- Investigating psychological factors that influence technology adoption
- Technology Centre partners with Aberdeen’s Robert Gordon University
- Industry toolkit will support technology developers and operating companies
The Oil & Gas Technology Centre and Aberdeen’s Robert Gordon University (RGU) have launched a new research programme to identify the behavioural barriers to successful technology adoption and deployment on the UK Continental Shelf (UKCS), creating a toolkit to support both developers and operating companies.
With lower prices, increased complexities and decommissioning challenges, the oil and gas industry requires new technologies more than ever. The Oil & Gas Technology Centre is working with the industry to achieve this, with 10 field trials delivered in 2017 and more than 50 planned throughout 2018. But more needs to be done to help unlock the full potential of the UK’s oil and gas reserves.

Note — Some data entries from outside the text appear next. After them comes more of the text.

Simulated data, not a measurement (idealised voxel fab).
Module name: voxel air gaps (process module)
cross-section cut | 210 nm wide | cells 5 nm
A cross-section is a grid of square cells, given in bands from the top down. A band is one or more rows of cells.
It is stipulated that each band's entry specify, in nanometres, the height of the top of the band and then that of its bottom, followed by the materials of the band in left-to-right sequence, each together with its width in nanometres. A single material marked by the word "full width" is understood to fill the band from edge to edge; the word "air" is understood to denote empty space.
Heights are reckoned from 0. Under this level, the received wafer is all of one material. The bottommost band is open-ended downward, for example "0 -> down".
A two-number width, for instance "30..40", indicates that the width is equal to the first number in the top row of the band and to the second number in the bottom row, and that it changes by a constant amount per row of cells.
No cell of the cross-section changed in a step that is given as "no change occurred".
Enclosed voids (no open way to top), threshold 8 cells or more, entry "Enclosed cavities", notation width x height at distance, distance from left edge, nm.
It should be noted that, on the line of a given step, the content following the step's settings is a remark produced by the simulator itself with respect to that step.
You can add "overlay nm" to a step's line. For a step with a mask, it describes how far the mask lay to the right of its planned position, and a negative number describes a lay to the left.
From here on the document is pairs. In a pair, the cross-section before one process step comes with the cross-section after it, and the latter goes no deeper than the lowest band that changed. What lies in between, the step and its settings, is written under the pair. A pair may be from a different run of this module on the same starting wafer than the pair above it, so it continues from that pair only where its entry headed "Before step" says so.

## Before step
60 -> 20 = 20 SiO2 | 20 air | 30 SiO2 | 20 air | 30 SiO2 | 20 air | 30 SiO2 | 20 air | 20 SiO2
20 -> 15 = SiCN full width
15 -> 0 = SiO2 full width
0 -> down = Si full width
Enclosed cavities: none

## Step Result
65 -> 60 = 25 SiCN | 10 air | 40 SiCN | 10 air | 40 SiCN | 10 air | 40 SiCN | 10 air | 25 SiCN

The two-year research programme will:
- Identify the key psychological factors that influence the deployment of new technology and tools in the UKCS oil and gas industry
- Identify best practice to overcome any barriers, drawing on experience from the industry’s approach to safety and successful innovators in other industries such as retail and automotive
- Develop a practical toolkit to support companies trying to deploy and adopt new technologies
Considerable work has been done across the oil and gas industry to understand the human factors affecting safety with decades of learnings to draw on. Many of these are equally relevant to the challenge of technology deployment. The retail industry worked hard to develop a detailed understanding of the human psyche and how it influences buying decisions. This ground-breaking research will be led by Dr Ruby Roberts and seeks to learn from these and other sectors to bring the latest science and understanding to help rapidly increase the industry’s ability to develop and deploy much needed new technology to maximise economic recovery from the UKCS.
David Millar, TechX Director for the Oil & Gas Technology Centre, said:
“The race to be second in terms of adopting new technology is not unique to the oil and gas industry but has been a real barrier in recent years. To overcome this the Oil & Gas Technology Centre is partnering with the industry to stimulate and accelerate new technology and good progress has been made. However, ultimately humans are the enabler or barrier to some of the new technology being adopted. So, we need to spend more time understanding the complexities of these human factors to ensure everything we do is for the benefit of the industry.
“We want to create a deep understanding and develop a practical toolkit with RGU that can be used throughout industry to help the deployment of new technology rapidly and make a real difference.”
“There is an ever-expanding spectrum of new technologies out there that will help us maximise the economic recovery from the UKCS. If we understand what influences the decision-making process for adopting new technologies, it will make it easier for us to work with industry to transform the future of the oil and gas industry.”
Luca Corradi, Innovation Network Director, said:
“Too often new technology succeeds at pilot stage but fails or takes too long to be widely adopted. This is rarely to do with the technical features of the technology and often a consequence of underestimating the human factors in technology deployment. This research programme will help both technology developers and operating companies understand and address these factors to both improve the speed and success rate when developing or introducing new technology.”
Rhona Flin, Professor of Industrial Psychology at Aberdeen Business School, said:
“RGU is delighted to have the opportunity to work with the Oil & Gas Technology Centre on this new study. Searching for ways to understand the challenges facing society and finding innovative solutions, through close collaboration with industry bodies, is a key tenant of the university’s ethos.
“We are intrigued by the psychological factors that make changing behaviour a smooth process and will be gathering evidence from both innovators and adopters of new technologies on the UKCS, to learn from their experiences.”